The Federal Aviation Administration (FAA) is looking into a device built by a Connecticut teenager that combines a drone and a handgun.

Officials seek to determine if 18-year-old Austin Haughwout violated a regulation prohibiting the "careless or reckless operation of a model aircraft."

Haughwout had posted a 14-second online video that shows shots being fired from the four-propeller drone, onto which he had strapped a semiautomatic handgun. The teen's father told WFSB-TV last week that his son had built the device with the help of a Central Connecticut State University (CCSU) professor.

But CCSU assistant professor Edward Moore told the Hartford Courant that he had warned Haughwout that the project was "a terrible idea" when his student had proposed a gun-firing drone in a class the teen took at the college over the summer.

"I discouraged him," Moore said. "I tried to give him the same advice I would give my kids."
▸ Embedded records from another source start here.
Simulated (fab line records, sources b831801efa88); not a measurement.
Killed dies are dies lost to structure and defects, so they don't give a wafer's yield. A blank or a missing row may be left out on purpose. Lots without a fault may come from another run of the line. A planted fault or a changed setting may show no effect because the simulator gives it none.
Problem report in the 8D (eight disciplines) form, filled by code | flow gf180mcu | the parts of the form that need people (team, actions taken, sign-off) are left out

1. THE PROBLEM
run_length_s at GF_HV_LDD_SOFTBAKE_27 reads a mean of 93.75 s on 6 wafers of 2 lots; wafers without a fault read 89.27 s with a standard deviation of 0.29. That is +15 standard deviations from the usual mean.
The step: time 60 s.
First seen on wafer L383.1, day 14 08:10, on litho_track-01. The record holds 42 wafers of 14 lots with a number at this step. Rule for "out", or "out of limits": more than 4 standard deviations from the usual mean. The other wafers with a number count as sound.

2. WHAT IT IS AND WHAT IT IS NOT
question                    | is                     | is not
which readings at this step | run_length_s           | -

Police in Clinton, Connecticut, were also investigating the incident. But since the device seems to have been flown and the shots fired on private property, authorities said it may be "a case of technology surpassing current legislation," according to CNN.

"We are attempting to determine if any laws have been violated at this point," Clinton Police Chief Todd Lawrie said. "It would seem to the average person, there should be something prohibiting a person from attaching a weapon to a drone. At this point, we can't find anything that's been violated."

The gun-firing drone, meanwhile, was not the first pilotless aircraft with which Haughwout managed to cause uproar: Last year, police charged a woman with assault after she had confronted the teenager about flying a drone at a state beach.

Haughwout said he had been using quadcopter -- a remote-controlled drone -- to get footage of the landscape from about 50 feet above the beach when Andrea Mears confronted him. A video showed the Westbrook, Connecticut, woman calling him a pervert, striking him and ripping his shirt. Mears was sentenced to probation in July 2014.